[Pytorch] register_forward_hook support

I would like to compile a Pytorch model that had forward_hooks inserted. Does TVM support something like this? My goal is to use hooks to return to the CPU side periodically.

I’m totally new to TVM. Any suggestions would be valuable! Thanks!

No it is not supported. You have to trace your model via torch.jit.trace(...).

Thanks for the answer! Is there anyway to add hooks within TVM’s runtime?

Probably not, but what exactly do you want to do with the hooks? The way TVM and PyTorch work are very different. If adding hooks involve Python, it’s not going to work.

We want to implement GPU preemption during inference execution. The way we do it in Pytorch is to use hooks as exit points. I wonder if we can do something like calling “cudaDeviceSynchronize” between CUDA kernels within TVM compiled models?

If that’s all you need, it is probably not difficult to support. Actually I might have other use cases for runtime hook mechanism. In quantization, I often want to look at the values of intermediate tensors, for calculating quantization parameters or figuring out which layers are causing most accuracy loss. If I can pass a user defined Python function to the runtime and have it called after every layer, that would be very useful for me. Do you know if PyTorch register_forward_hook would enable something like that?

Pytorch dose support forward hook for torch.jit.trace(...).

For details, you can check: https://github.com/pytorch/pytorch/issues/34329 and https://github.com/pytorch/pytorch/pull/49544 .

For usage, there is a test file from Pytorch: https://github.com/pytorch/pytorch/blob/5c23888953d277041b341d38dcd5b2d891619ba4/test/jit/test_hooks.py .

I personally think that a hook mechanism is useful, as it will be convenient if we can get intermediate output for debugging (and for cases like quantization accuracy checking, as you have mentioned). Pytorch itself does support this feature, however, it seems that we can’t do the same thing for TVM for now. I will explain a little bit:

To actually get the intermediate result, one way is to just “print” the intermediate tensor in the hook. You can use torch.jit.trace to compile a PyTorch model with print function inside a hooker. However, TVM will give you an error saying that some functions are not implemented:

The following operators are not implemented: ['prim::Print']

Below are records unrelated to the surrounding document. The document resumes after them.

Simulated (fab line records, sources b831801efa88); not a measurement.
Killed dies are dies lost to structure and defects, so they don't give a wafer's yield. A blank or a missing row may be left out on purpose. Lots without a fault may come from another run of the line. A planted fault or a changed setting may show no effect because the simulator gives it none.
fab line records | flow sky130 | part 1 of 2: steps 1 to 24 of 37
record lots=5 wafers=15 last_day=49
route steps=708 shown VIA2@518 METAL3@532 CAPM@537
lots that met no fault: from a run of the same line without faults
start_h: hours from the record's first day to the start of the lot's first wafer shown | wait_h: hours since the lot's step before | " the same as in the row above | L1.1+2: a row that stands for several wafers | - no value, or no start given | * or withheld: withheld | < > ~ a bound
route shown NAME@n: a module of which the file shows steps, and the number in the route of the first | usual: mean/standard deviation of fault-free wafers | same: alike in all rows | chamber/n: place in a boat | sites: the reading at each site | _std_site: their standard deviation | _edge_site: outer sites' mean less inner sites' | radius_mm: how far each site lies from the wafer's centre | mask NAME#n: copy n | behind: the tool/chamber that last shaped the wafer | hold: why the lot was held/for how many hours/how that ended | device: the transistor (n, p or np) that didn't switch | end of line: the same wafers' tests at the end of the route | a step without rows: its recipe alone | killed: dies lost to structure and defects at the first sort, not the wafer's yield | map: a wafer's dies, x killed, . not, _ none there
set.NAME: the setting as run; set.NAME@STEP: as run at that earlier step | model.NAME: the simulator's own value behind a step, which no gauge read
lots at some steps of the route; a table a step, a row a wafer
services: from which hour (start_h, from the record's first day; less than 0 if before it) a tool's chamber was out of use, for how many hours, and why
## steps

Another way is to create a python class like:

class HookRecorder:
    def __init__(self):
        self.recorder = dict() # Get intermediate tensor from the recorder
        self.handlers = list()
    
    def _register_hooker(self, name):
        self.recorder[name] = list()
        def named_hooker(module, input: Tuple[torch.Tensor], output: torch.Tensor):
            self.recorder[name].append(output)
        return named_hooker
    
    def register_hookers(self, target_sub_modules, layer_names):
        for i in range(len(layer_names)):
            module = target_sub_modules[i]
            layer_name = layer_names[i]
            handler = module.register_forward_hook(self._register_hooker(layer_name))
        self.handlers.append(handler)
        
    def remove_handlers(self):
        for i in self.handlers:
            i.remove()
        self.handlers.clear()
        
    def __del__(self):
        self.remove_handlers()

hook = HookRecorder()
hook.register_hookers([net.conv2], ["conv2"])
out = net(input)
print(hook.recorder)

In this way, we can indeed get intermediate values from the python class. However, this can not be compiled by torch.jit.trace.